The analysis of variance is a commonly used method to determine differences between several samples. R provides a method to conduct ANOVA via the aov() function. Your data need to be arranged in a particular manner for the aov() command to “work” (see 13). Your data need to be set out so that each column represents a single variable like so:
> head(fly) size diet 1 75 C 2 67 C 3 70 C 4 75 C 5 65 C 6 71 C
In this example the first column (size) is the response variable (dependent variable) and the second column (diet) is the predictor (independent) variable. ANOVA is a method of comparing samples that are grouped. The simplest arrangement is where you have a single grouping variable (predictor); this is called one-way ANOVA. If you have two predictor variables the analysis is called two-way ANOVA and so on.

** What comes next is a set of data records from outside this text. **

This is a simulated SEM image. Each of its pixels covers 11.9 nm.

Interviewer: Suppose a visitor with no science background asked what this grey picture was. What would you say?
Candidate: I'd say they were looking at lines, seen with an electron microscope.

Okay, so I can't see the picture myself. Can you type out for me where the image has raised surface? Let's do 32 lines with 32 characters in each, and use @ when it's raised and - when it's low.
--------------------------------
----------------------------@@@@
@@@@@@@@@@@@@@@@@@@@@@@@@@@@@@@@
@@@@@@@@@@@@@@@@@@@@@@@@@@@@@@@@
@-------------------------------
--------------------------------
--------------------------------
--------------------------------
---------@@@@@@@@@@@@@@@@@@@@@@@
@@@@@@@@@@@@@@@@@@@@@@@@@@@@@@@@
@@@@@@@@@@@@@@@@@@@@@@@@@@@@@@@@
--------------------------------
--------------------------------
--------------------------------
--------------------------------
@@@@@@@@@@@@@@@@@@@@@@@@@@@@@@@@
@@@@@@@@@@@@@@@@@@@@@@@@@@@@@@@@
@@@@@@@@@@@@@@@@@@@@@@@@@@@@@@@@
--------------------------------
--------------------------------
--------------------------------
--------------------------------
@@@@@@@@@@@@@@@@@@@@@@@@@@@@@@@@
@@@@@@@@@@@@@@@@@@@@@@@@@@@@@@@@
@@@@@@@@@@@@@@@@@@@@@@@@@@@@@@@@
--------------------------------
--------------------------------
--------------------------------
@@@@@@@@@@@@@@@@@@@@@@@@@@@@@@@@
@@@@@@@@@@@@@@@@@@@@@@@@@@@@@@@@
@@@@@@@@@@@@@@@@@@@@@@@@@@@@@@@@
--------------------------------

The aov() command requires a formula that describes the experimental setup. In general terms you have:
response ~ predictor
This describes a 1-way anova.
ANOVA One-way
In one-way anova you have a response (dependent) variable and one predictor (grouping or independent) variable. It is usually best to assign a named object to “hold” the result of aov(), as there are multiple components you can make use of.
> mod = aov(size ~ diet, data = fly) > summary(mod) Df Sum Sq Mean Sq F value Pr(>F) diet 4 1077.3 269.33 49.37 6.74e-16 *** Residuals 45 245.5 5.46 — Signif. codes: 0 ‘***’ 0.001 ‘**’ 0.01 ‘*’ 0.05 ‘.’ 0.1 ‘ ’ 1
The summary() command produces an anova table, a standard way to present such results. The table gives all the information you require.
Post hoc testing
The basic ANOVA produces an overall result. In the previous example you can see a significant result; the different diets produce different sizes of fly wings! However, this is not the complete story, are all the groups different from one another or are some different and some not? What you need is a post hoc test. This carries out pair by pair analyses and takes into account the fact that you are running multiple tests (and so more likely to get a significant result by chance).
There are a number of different methods but the Tukey HSD test is the most common, and the TukeyHSD() command is built-in to R. You simply run the command on the result of aov(). In this case I used ordered = TRUE to make the results more readable:
> TukeyHSD(mod, ordered = TRUE) Tukey multiple comparisons of means 95% family-wise confidence level factor levels have been ordered Fit: aov(formula = size ~ diet, data = fly) $diet diff lwr upr p adj F-F.G 0.2 -2.768072 3.168072 0.9996878 G-F.G 1.3 -1.668072 4.268072 0.7256157 S-F.G 6.1 3.131928 9.068072 0.0000052 C-F.G 12.1 9.131928 15.068072 0.0000000 G-F 1.1 -1.868072 4.068072 0.8291029 S-F 5.9 2.931928 8.868072 0.0000100 C-F 11.9 8.931928 14.868072 0.0000000 S-G 4.8 1.831928 7.768072 0.0003242 C-G 10.8 7.831928 13.768072 0.0000000 C-S 6.0 3.031928 8.968072 0.0000072
The ordered = TRUE parameter makes sure that the pairs are compared in an order that ensures that the differences in means are always positive. So for example, F-C gives 11.9 as a mean difference but C-F would be -11.9. This simply makes the result easier to read.
the result shows the difference in mean value as well as 95% confidence intervals. The final column gives an adjusted p-value (the significance). You can see that some of the comparisons are not significant (values > 0.05), whilst others are (values < 0.05).
ANOVA models
The aov() command uses a formula to describe the setup. The formula is a powerful syntax that allows you to specify complicated anova models. Here are just a few examples:
Model | Meaning |
y ~ a | A one-way anova where a is a predictor (grouping variable). |
y ~ a + b | A two-way anova where a and b are different predictors acting independently. |
y ~ a * b | A two-way anova with a and b as predictors but where there is also an interaction between them. |
y ~ a + b + a:b | The same as above but with the interaction written explicitly. |
y ~ a + b + Error(c) | A two-way anova with a and b as predictors. Another variable, c, forms the error term, that is the within group variation. This is the way to describe repeated measures anova models. |
y ~ a * b + Error(c/b) | This is a two-way repeated measures anova where b is nested in c and the predictors a and b have interaction. |
So, the formula syntax can describe quite complicated situations! The preceding table shows but a few of the options.